I am grateful to Rebecca Solnit for expressing ideas that were perhaps already developing in my subconsciousness.  I came across her book “Wanderlust: A History of Walking” [Penguin Books, 2000].  I was enthralled by her first chapter, ‘Tracing a headline’ where she expresses her philosophy of walking. She has a great gift for verbalising the profound.  

​Rebecca observes that modern life tends to be a lived in series of disconnected boxes.  She believes that technology makes this worse by ‘minimising the unstructured travel time’ between the boxes. 

Yes, we are more efficient and productive, but the destination rather than the journey is all. We are left in a disconnected world obsessed with speed and immediacy.

Rebecca commends walking because it makes our world more connected.  Her words quoted below are so much better than mine.  There is a profound relationship between Livetheflow and the ideas she expresses.

“Many people nowadays live in a series of interiors – home, car, gym, office, shops – disconnected from each other. On foot everything stays connected, for while walking one occupies the spaces between those interiors. One lives in the whole world rather than interiors built up against it.”

 “I like walking because it is slow and I suspect that the mind, like the feet works at about three miles an hour. If this is so, then modern life is moving faster than the speed of thought or thoughtfulness.”

“New time saving technologies make most workers more productive, not more free, in a world that seems to be accelerating around them.”

 “The random, the unscreened, allows you to find what you do not know you are looking for, and you don’t know a place till it surprises you. Walking is one way of maintaining a bulwark against this erosion of the mind, the body, the landscape and the city. Every walker is a guard on patrol to protect the ineffable.” 

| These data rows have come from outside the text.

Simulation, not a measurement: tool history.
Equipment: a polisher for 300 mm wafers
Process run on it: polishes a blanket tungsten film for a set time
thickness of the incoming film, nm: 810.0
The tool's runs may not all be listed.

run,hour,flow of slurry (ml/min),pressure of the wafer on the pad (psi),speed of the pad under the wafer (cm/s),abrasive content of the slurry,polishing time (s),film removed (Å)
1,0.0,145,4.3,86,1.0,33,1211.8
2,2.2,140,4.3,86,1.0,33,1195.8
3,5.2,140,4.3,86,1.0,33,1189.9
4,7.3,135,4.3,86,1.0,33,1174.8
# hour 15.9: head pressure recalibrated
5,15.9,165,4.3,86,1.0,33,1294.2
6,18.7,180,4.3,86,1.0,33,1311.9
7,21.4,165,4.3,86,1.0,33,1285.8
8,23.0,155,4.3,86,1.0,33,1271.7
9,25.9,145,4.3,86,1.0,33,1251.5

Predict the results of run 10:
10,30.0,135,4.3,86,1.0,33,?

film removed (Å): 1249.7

Since Solnit wrote ‘Wanderlust’ in 2000, the technology of everyday life has had at least one quantum leap for most people. For most people, their phone, the ‘screen box’, has enveloped and permeated all the other boxes that Solnit identifies and added a new dynamic.  It is a development that one would have initially thought to be liberating in the extreme.   It has become the first box on waking and the last before sleeping. It has added volume to events and exponentially increased the breakneck speed of life. 

It is an irony that the things that should make us free have enormous potential for doing the opposite. This new technology gives a prophetic twist to the Solnit quotation above: “The random, the unscreened allows you to find what you do not know you are looking for ….”   

 Our journey in ‘the flow’ can mean being caught up at times in the frenzy of all these boxes, but I trust, in ways that they do not own us.  Ultimately, there is a different agenda, direction and purpose. There needs to be time and space for the journey. The destination is not everything.

2  TRAVEL BOXES

The last half of the twentieth century saw the birth and phenomenal growth of the travel package – the ‘travel box’?  In so many ways, this has been deeply wonderful for many people. Fantastic experiences are available worldwide to ordinary working people.  Extraordinary life-time holidays can be enjoyed, but unless you are rich or extremely ingenious, they raid the savings.  Tourism has also brought prosperity to many people. The first quarter of the twentieth century saw this travel revolution consolidate.  At the top end, it is simply staggering the experiences money can now buy.

And it has also become so easy. In 1980, we visited my brother. He spent all his working life in North Thailand. Without him in those early days, we would have been totally lost, completely unable to communicate or read all the signs in Thai Script in Chiang Mai.  In 2001/2 we took the family back and were able to book, online and in English, an elephant ride in Chiang Mai before we left England.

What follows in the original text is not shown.